Bill Withers was still building toilets for 747 airplanes when his first album, "Just as I Am," was released in 1971. Seemingly overnight, Withers became a household name. Prior to his debut album, he had been warned by music executives that he was too old to start a career and was being persuaded to change his image. He had no official musical background and wrote songs about his poor but loving upbringing. He was a stutterer and had no famous connections. Everything about Bill Withers seemed normal and down-to-earth, not exactly something most recording artists would appreciate. But Withers is anything but normal and nothing but genuine.
For those familiar with Bill Withers, he is known for writing heartfelt songs honoring his roots, "Grandma's Hands" being an excellent example. During his time, he was famously vocal about remaining true to his upbringing. And after his 1985 release "Watching You, Watching Me", he decided to leave the music industry for the very same cause.
Withers never posed as anything but "Bill Withers". He is who he is, and whether confronted for his stuttering, for releasing his first album at 32, or for not having been professionally trained as a musician, he viewed all those components as a gift rather than a handicap. To him, not knowing the rules of music allowed him freedom to write what was true to his heart in the manner he felt best represented the song. This is what kept him from falling into the standard R&B male singer format (and image) and thus creating a style all his own, a style as genuine as the man himself.
Some great insight into his charming personality come from the stories he tells throughout his album, "Bill Withers Live at Carnegie Hall", released in 1973. Beyond the amazing performances from Withers and his incredible band, his stories make this one of the best live albums. Some of them share information on a specific song, some just show his humorous side.
"I Can't Write Left-Handed", one of his best songs, can only be found on this album. But with his heartfelt introduction to the song, maybe it's best served as a live track. ("I Can't Write Left-Handed" on YouTube: http://youtu.be/O4RyYtkifTM). It's another example of Withers taking his own route to writing a song. The track is essentially an anti-war anthem about Vietnam, but instead of writing a straight protest song, Withers takes the point of view of a soldier whose missing right arm prevents his ability to write a letter to his mother. The letter is a plea to keep his younger brother from being shipped off to war. The words, just like the singer's performance, are potent and real. Other artists have covered this song, but no one comes close to Withers' version. Many "Best Of" albums are a good starting point when discovering music, but this live album is truly the best way to discover Bill Withers.

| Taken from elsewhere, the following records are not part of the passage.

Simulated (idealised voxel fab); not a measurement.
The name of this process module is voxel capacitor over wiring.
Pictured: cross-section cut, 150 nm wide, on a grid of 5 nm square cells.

In 2009, Directors Damani Baker and Alex Vlack released their touching and incredibly informative documentary entitled "Still Bill"(www.stillbillthemovie.com). For the usually quiet and private Withers, the film calmly opens the door into the musician's current life. Withers delightfully examines his past and the decision he made to walk away from the limelight. The film is insightful and respectful to a man who, besides the color of his hair, seems almost exactly the same from thirty years ago. "Still Bill" also showcases Withers' family and band mates in several connecting stories. Never overly sentimental, the film reflects the humor and heart that Withers is known for.
With a seemingly short career in the music industry, Withers did what he did the way he wanted to do it. And it's that kind of will that makes such a lasting impression. When you take a look at his catalog of music, you'll be astounded by how many are staggeringly brilliant. And sadly, you'll also be astounded by how many were ignored and unheard by popular culture.
As curious as it seems for Withers to have walked away from the music industry, the decision couldn't have been more in tune with a man whose genuineness was his true shining light. His name and face may not be familiar, but his music will live on for generations.
For more information on Bill Withers, visit his official website: www.billwithers.com
TRIVIA: Inducted into the Songwriters Hall of Fame on June 9, 2005 in New York City alongside Robert B. Sherman, Richard M. Sherman, Steve Cropper, John Fogerty, Isaac Hayes and David Porter.